From an early age he always dreamt of owning a hunting dog. Ultimately, his pursuit of running bird dogs in large open swaths of public land sent him out west. Alex has been in the Durango area since 2011 and his passions for conservation, while all encompassing, are focused on education, wild bird habitat and forest health, conservative trail placement, public land access, and recreation impact mitigation.
While Alex’s primary pursuit is upland game, he also has years of archery elk experience. More recently he has taken up rifle and muzzleloader hunting in order to free up more time for running dogs. He first joined BHA soon after arriving to Colorado and reading books by David Petersen, a local Durango author and founder of the first BHA state chapter, here in Colorado.
Mentorships and education are very important topics for Alex. His life-long mentor and uncle from Pennsylvania helped him appreciate the experience enough to want to pay it forward. Alex is currently an apprentice hunter education instructor and led a Turkey Hunting Seminar with BHA in the spring of 2021. Alex is excited to organize more events in the future.
Wild birds have it tough and the old saying “what’s good for the bird is good for the herd” is near and dear to Alex’s heart. The entire East Coast has lost most of its Ruffed Grouse habitat due to poor forest management. Alex’s most enthusiastic point of conservation has to do with habitat. Seeing how habitat loss has caused the decline of so many species has made him want to do more to protect the good habitat that is left. It isn’t just bird habitat that gets Alex riled up either, but also deer, elk, sheep, pollinators, bats and amphibians.
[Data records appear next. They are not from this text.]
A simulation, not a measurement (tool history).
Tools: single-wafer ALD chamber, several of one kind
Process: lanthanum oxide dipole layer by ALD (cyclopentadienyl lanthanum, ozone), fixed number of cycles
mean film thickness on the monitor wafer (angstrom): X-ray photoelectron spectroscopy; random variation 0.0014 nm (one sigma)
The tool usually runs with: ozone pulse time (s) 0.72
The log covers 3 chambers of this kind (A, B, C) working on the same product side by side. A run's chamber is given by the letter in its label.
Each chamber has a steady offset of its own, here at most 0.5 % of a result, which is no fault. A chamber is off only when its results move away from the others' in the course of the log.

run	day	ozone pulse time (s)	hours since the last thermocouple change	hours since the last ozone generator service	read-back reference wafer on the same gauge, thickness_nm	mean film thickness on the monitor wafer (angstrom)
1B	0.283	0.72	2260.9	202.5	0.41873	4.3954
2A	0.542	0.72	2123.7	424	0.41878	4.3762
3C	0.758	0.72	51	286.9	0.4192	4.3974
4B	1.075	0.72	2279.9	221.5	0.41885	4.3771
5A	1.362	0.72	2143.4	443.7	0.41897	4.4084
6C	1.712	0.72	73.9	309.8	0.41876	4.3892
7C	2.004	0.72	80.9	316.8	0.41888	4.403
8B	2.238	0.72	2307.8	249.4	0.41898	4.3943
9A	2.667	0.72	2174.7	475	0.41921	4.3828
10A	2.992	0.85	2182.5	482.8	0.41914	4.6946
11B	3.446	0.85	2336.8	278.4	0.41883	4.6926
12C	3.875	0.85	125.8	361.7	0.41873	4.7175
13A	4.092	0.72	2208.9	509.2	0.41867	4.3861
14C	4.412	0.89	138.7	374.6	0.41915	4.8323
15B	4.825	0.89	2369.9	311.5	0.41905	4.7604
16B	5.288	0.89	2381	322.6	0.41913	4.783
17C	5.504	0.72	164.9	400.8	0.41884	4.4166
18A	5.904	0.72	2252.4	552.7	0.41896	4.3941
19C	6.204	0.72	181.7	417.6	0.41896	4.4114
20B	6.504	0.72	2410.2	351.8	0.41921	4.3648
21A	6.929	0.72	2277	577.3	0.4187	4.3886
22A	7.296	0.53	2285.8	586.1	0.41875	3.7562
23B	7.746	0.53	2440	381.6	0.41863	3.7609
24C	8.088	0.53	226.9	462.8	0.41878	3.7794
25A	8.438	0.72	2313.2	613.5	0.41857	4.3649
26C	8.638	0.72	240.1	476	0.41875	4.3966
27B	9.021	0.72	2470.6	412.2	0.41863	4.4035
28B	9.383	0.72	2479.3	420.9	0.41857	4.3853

Habitat is a broad topic, it isn’t just the quality of the ecosystem health on a ground level, but also the impacts of human activities on that ecosystem that need to be monitored and managed. At the end of the day, the things that Alex cares about require a force of like-minded individuals. He wants to help empower BHA members to do good boots-on-the-ground and pencil-to-paper conservation work.
“Alex has a serious passion for hunter education, R3, and shaping ethical sportsmen/women,” Southwest Colorado Assistant Regional Director, Luke Kline, said. “He has been involved in SW CO meetings in the past and helped with multiple events (including hosting the turkey hunting seminar here in SW CO). He will be an asset to our team.” “I heartily recommend him,” added Southwest Colorado Regional Director Dan Parkinson. “Alex is an earnest and thoughtful outdoorsman and a dedicated advocate for wild places and wildlife.”
The Colorado chapter of Backcountry Hunters & Anglers (BHA) recently appointed Blake Mamich to serve an Assistant Regional Director for their Southwest Colorado Group.
Blake was born and raised in Greeley, Colorado. “Growing up, I fished anywhere on the Front Range I could talk mom or dad into driving me to,” he said. His first hunting experiences were on walk-in access lands in eastern Colorado chasing pheasant. “Mom taught me how-to tie-on lure and Dad taught me how to shoot a shotgun.”
Hunting and fishing took a back seat to other activities during his adolescent and early adult years, but when a friend moved to southeast Alaska and became a subsistence hunter/angler, it inspired a classic reactivation. That inspiration coincided with Blake moving to southwest Colorado in 2017.
Since then, he has been immersed primarily in big game hunting. Elk, mule deer, pronghorn and turkey are his main pursuits. “I’m happiest with a bow in hand in the San Juan Mountains in September, but a rifle in October/November is a close second,” Blake said. Recently he’s been raising a Black Lab puppy and plans to start waterfowl hunting.
Blake has a B.S. in Natural Resource Management and a another B.S. in Natural Resources Economics. Professionally, he’s employed in the non-profit, conservation space, working on water issues in Colorado. “Personal and professional life often blend together, as I’m highly interested in natural resource policy,” he explained. “A hobby of mine is commenting during the public comment period of National Environmental Policy Act decisions.”
Blake first heard of BHA in 2016/2017 as he followed public land policy discourse around bills like the Disposal of Excess Public Federal Lands Act (H.R. 621), introduced by (former) U.S. Rep. Jason Chaffetz. He joined BHA in 2019. “The decision to join was made after recalling the efforts of BHA in response to bills like H.R. 621 and with the intention of putting the commonly uttered phrase ‘hunting is conservation’ into action,” he said.